GM’s Chapter 11 filing shows that it will hold onto its highly successful Latin American and Chinese operations. From the standpoint of its new shareholders that makes sense. Both of the overseas markets are growing while GM’s businesses in North America and Europe are not. The No.1 US car company is close to selling off most of what it owns on the continent.
The troubling aspect of GM’s strategy to rebuild its operations into a profitable enterprise is that the firm will make investments outside the US to create jobs while it takes actions in the US that will increase unemployment in the car industry and among parts manufacturers and dealers. Taxpayer dollars are going to support actions that are likely to increase joblessness in America. Consumer spending will be undermined and more people will be forced out of their homes or onto the rolls of those that need financial support from the US or state governments. That, in turn, puts a larger burden on taxpayers who are still employed.

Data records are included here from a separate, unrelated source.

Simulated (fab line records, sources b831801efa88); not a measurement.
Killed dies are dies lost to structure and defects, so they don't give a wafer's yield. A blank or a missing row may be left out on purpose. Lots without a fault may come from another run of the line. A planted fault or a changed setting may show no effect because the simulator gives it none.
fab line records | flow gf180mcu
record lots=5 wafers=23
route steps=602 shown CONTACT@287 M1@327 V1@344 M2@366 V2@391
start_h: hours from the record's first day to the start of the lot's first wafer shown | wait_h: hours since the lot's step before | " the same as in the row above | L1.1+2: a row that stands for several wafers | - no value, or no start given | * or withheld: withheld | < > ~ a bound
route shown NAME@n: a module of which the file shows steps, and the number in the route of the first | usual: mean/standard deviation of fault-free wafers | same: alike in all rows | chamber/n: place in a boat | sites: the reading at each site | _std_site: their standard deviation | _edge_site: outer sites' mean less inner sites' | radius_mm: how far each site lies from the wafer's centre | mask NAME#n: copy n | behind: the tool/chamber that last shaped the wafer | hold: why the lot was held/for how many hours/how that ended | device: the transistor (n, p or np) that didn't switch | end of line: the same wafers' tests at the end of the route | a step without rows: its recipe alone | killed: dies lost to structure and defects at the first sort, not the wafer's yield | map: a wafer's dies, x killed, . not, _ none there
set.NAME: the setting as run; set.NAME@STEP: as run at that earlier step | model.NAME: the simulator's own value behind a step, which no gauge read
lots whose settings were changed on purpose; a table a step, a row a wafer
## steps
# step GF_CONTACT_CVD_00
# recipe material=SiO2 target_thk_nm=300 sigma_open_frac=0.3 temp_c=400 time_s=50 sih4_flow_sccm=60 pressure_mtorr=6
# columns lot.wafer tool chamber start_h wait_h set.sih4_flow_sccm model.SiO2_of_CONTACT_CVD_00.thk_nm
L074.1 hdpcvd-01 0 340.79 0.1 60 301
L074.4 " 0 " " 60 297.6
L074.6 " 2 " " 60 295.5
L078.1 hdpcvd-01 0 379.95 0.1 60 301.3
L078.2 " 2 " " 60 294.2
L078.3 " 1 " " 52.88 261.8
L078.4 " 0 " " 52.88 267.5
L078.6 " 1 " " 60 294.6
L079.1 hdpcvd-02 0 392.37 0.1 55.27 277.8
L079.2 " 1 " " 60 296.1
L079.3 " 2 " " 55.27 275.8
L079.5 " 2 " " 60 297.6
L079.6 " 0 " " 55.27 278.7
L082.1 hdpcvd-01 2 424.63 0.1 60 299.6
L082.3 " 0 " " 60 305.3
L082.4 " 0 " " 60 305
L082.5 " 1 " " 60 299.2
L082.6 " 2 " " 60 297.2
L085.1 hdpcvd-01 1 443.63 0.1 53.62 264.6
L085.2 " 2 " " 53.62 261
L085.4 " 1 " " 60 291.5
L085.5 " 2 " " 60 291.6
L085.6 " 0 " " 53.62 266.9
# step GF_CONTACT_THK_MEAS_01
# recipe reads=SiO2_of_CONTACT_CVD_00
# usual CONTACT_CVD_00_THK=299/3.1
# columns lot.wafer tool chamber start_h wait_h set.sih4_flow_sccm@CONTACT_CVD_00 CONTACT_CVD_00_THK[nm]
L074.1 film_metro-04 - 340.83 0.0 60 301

According to The New York Times, “Auto suppliers, which employ more workers than the car companies themselves, have cut way back, almost hibernating, as they lay off employees earning $10 to $22 an hour, or cut back their hours.” So the job destruction is spreading well beyond the car companies themselves, raising the possibility that the restructuring of Detroit could cost hundreds of thousand of jobs at the same moment when the federal government is spending tens of billions of dollars to create or save three million jobs. The two actions collide and the effects of the stimulus package are likely to be the eventual loser.
The government may save the American car industry. But, that is hardly guaranteed. There is no assurance that the market share of car companies based in Europe and Asia will not grow as they take advantage of stripped down versions of GM and Chrysler.
What is certain is that the potential salvation of Detroit will cost more than it is worth when the unemployment head count is added up.